The ILS fundraising scene has shifted a gear in Q4, with additions to cat bond and private ILS strategies coming from new and existing investors, and allocators returning to the space after exiting post-2017, according to sources.
More managers have raised funds than not, sources suggest, although some of the additional assets under management are retained earnings, chalked up as a win, particularly where allocators had neared or surpassed caps on their ILS percentage.
In other cases, profits have been taken off the table, with sources indicating this has helped to demonstrate the value of ILS to investment committees.
New investments have been balanced to an extent by exits though, as opportunistic capital that entered post-Ian for a short-term play exited ahead of anticipated rate softening.
Sidecars are also attracting more attention from managers and end-allocators, particularly as cat bond spreads continue to fall from their post-Ian peaks, although total investor numbers in this segment have stayed flat.
Returns fuelling investor confidence
The gear change is results-driven, with investor confidence buoyed by returns remaining strong even as 2024 brought two major landfalling hurricanes in Helene and Milton, severe convective storm losses in the US Midwest and further bouts of flooding in Europe.
The increase in attachment points across insurance and reinsurance markets post-Ian helped to keep nat cat loss impacts to a minimum, and the shift is helping to sustain a rebuild of investor confidence.
Underperformers were those who had written outsized shares of, for instance, central European flood-related risks, or “very directional” US wind plays, said a source.
Low-attaching aggregate deals are said to be most impacted by Helene and Milton, with an element of capital trapping going into 2025 and more clarity on losses expected in Q1.
Indications on full-year results are that they have been “really impressive across the board,” according to one source.

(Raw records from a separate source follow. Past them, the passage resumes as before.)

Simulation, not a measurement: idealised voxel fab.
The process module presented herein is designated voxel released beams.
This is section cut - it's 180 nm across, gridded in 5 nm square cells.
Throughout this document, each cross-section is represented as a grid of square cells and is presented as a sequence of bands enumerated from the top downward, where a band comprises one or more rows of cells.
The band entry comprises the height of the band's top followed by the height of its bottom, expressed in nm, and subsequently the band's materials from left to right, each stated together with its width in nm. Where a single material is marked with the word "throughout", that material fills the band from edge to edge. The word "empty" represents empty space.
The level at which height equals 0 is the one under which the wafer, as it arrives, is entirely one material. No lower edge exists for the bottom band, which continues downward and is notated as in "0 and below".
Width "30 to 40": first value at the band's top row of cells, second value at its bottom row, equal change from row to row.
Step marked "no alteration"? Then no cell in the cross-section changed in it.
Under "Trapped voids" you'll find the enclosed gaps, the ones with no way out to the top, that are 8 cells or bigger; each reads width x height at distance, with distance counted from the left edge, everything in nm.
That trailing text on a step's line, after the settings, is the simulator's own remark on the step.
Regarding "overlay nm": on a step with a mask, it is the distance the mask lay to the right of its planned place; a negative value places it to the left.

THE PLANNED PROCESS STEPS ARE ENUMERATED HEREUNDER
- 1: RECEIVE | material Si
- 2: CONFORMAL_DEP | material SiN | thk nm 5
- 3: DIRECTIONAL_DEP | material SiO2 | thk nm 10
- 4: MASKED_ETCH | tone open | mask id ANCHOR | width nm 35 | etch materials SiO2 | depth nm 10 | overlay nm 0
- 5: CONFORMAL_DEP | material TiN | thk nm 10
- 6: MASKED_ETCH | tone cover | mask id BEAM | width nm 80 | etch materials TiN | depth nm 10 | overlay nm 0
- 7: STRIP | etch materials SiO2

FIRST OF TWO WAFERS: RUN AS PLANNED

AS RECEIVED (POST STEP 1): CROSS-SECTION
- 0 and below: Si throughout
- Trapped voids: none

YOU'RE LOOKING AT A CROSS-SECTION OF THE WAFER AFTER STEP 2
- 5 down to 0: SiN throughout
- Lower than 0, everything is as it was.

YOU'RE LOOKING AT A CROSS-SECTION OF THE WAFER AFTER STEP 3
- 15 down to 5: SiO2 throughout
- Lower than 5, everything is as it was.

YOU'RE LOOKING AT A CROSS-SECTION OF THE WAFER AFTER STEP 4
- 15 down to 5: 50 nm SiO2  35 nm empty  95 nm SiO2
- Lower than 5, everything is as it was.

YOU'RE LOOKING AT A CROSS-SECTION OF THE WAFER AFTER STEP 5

Canvassing multiple sources suggested returns of 11%-14% in cat bond funds.
The general range of returns for reinsurance quota shares is 20%-40%, with a few sidecar performances coming in higher.
“A generic, all-risk sidecar deal should come in somewhere around the low 20s,” said a source.
They added that many of today’s deals are more nuanced and tailored than this, and that annual returns encapsulate multiple aspects of a deal’s structure.
“Specific risk-return profiles merit different costs. Different performances merit different fee structures,” they noted.
Mid-to-higher-risk private collateralised re property cat contracts are returning a ballpark 15%-17%, and retro is providing high-teens-to-low-20s returns, sources said.
The performance across the sector tells a strong story on relative value. The benchmark BoA BB US High Yield bond index returns are running at about 7% this year.
Investor base rotation
Strong performance has positioned the industry for growth, with an active rotation of the investor base occurring, according to sources.
Opportunistic investors who entered to take advantage of market dislocation in early 2023 are now leaving the space.
Meanwhile, sources noted that several investors who redeemed their positions after taking losses in 2017-2021 are taking a fresh look at ILS, with several of these understood to have re-entered with fresh allocations to the space.
There are also new-to-ILS investors, mostly allocating to cat bonds, and existing investors in some instances re-allocating from bonds to private ILS or making additions to private ILS.
“Investors who can afford to sacrifice some liquidity may look at private reinsurance for a higher risk-adjusted return,” a source said.
Sources anticipate growth in private ILS through 2025, with $120bn-$130bn of total ILS capital “not out of the question”, according to one commenter.
This would be an uplift in the range of 9%-18% from $110bn currently, according to figures from Aon Securities.
Capital inflows and rate outlook
That said, with $4.2bn of cat bond maturities due in Q1 and $4.9bn in Q2, according to data tracked by Insurance Insider ILS, in addition to retained earnings, the cat bond market is poised to be flushed with capital.
There is also fresh capital in reinsurance in the form of the $650mn raise by start-up Mereo, and in retro, $300mn-$500mn for ILS start-up Perren Re.
A combination of retained earnings, bond maturities and new capital in the segment all points to reinsurance rates declining, although not as much as was thought likely in early September, before hurricanes Helene and Milton.
“If rates come off by 5% or 10%, we are still in an environment that’s probably second, third or fourth highest risk-adjusted reinsurance pricing environment ever,” said a source.
They added that end-investors are more focused on terms and conditions – attachment points, ceding commissions and fee structures – rather than rate, with headline rates not impacting on capital raising all that much.